3 Money laundering typologies in Jersey
The typologies and warning indicators outlined below are intended to:
- inform relevant persons about the various methods and techniques criminals may employ
to launder the proceeds of their illicit activity; - identify areas that require further attention and help relevant persons to identify higher
risk activities that necessitate monitoring or enhanced monitoring; and - more generally, assist with the prevention and detection of money laundering.
It is thought that the general effectiveness of Jersey’s AML/CFT framework has caused
criminals to seek alternative ways (and locations) to launder the proceeds of crime.

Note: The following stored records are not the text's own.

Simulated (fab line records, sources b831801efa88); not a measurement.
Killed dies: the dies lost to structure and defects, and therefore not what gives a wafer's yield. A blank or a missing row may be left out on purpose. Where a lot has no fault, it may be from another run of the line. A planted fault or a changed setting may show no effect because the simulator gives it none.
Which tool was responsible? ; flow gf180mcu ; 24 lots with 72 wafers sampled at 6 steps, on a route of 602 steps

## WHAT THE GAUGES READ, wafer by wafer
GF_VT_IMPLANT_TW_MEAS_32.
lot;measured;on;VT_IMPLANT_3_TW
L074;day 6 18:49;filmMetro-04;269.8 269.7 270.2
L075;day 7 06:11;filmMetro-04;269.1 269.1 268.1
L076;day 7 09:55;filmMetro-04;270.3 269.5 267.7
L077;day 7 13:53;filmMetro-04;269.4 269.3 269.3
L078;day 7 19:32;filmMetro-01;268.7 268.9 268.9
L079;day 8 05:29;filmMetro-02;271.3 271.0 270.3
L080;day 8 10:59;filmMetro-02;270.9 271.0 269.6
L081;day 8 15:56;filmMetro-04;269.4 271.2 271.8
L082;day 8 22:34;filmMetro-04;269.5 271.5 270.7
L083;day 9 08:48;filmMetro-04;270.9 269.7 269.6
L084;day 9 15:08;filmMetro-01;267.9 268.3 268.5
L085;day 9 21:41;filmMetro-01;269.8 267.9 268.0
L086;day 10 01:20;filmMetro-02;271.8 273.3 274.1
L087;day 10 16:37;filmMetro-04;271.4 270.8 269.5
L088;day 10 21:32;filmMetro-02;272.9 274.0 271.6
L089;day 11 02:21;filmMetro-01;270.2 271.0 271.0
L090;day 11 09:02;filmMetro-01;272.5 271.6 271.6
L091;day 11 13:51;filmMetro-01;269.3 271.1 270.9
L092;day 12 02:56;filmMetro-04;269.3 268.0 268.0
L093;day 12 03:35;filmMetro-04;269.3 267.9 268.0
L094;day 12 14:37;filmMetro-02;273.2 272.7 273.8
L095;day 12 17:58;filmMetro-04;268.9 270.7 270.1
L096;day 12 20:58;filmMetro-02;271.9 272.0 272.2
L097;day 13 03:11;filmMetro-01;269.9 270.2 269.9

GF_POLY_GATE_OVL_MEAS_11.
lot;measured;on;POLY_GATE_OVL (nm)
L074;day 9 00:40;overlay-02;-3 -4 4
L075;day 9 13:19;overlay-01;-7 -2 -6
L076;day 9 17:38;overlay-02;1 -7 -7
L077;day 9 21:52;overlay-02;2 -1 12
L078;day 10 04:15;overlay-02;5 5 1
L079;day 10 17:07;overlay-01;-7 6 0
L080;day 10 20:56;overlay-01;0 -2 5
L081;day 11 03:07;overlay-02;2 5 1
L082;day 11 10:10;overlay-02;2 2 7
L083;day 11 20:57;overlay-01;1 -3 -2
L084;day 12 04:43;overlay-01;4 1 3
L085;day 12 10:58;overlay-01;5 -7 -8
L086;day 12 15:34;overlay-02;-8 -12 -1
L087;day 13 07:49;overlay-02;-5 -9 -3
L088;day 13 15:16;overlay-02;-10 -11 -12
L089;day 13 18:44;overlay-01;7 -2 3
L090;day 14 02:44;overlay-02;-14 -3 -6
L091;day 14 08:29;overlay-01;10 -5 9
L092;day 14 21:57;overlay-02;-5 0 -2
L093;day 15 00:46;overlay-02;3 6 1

AML/CFT measures can therefore never remain static; trends evolve constantly, at a rapid
pace, and relevant persons have to be flexible enough to manage this reality if they are to
successfully prevent and detect money laundering and financing of terrorism.
3.1 Tax evasion
For the twelve month period up to the end of September 2014, of a total of 1,632 SARs filed,
673 were identified by the relevant person as being principally tax-related. The vast majority
of these tax-related SARs – somewhere in the region of 80-90 per cent – are ‘defensive’ in
their nature. That is to say they are filed in circumstances where the relevant person is not
aware of any overt indicator of criminality or the existence of any active criminal
investigation concerning the customer. This reflects the fact that employees filing SARs are
not tax specialists and cannot be expected to understand whether the underlying nature of
the issue is in fact criminal in nature. Such SARs do not establish ‘classic’ typologies or
“warning indicators”; they offer no real insight into suspicion concepts, for example
insufficient tax advice, use of complex products or structures, or questions over the
legitimacy of funds.
Tax-related SARs are generally triggered by events external to relevant persons and also as a
result of internal monitoring and review procedures. Examples of warning indicators
driven by external events include:
- approaches by customers requesting information to comply with a tax amnesty in their
home jurisdiction; and - adverse media coverage or court action in connection with high profile or specialist tax
avoidance schemes.
With respect to the latter, the increased appetite of governments and regulators to pursue
individual and corporate entities in relation to their tax obligations has led to the
development of ever more innovative and sophisticated products designed to mitigate and
minimise customers’ tax liabilities.
The assets held under these products may be administered locally by relevant persons;
however, the products themselves are often devised and promoted by onshore institutions
or intermediaries. The very nature of these products, designed as they are to help retain
wealth and minimise tax liability, automatically places them under the scrutiny of their
respective tax authorities. Adverse media publicity is likely to cause relevant persons to file
SARs which are, as described above, ‘defensive’ in character and where there may be no
suspicion of tax evasion.
The development of these products must also be considered in light of the recent statement
by the Chief Minister, clarifying that Jersey has no wish, or need, to engage with those who
seek to involve the Island in aggressive tax planning schemes to avoid UK taxation.
Despite the relatively high level of SARs filed in respect of tax, it is again important to bear
in mind that the vast majority of products and services and legal persons and legal
arrangements are used for legitimate purposes and current intelligence suggests only a
small minority are used for the purposes of criminal activity.
Warning indicators driven by events internal to a relevant person include:
- The presence of longstanding customers with relatively low levels of transactional
activity and/or assets of lower value. Where there is no obvious basis for the customer
to require an offshore product or service, it may indicate that the product or service is
unsuitable for the customer and may not have been disclosed to the customer’s tax
authority. The landscape of international financial centres has evolved dramatically
since the 1970s. The earliest services included unsophisticated financial products that
were widely available to UK resident customers. Few regulatory criteria were required.
Many larger onshore institutions offered offshore accounts to customers as a matter of
course. - Where there is reluctance on the part of customers to engage with relevant persons or to
provide information at a relevant person’s request, often as a result of internal reviews
triggered by requirements to comply with legislation, this may indicate that tax
reporting obligations are not being fulfilled or that there is a possibility that criminal tax
offences have been committed. - A failure to respond adequately to questions about tax advice, either concerning legacy
accounts, periodic reviews, or due to extraterritorial legislation.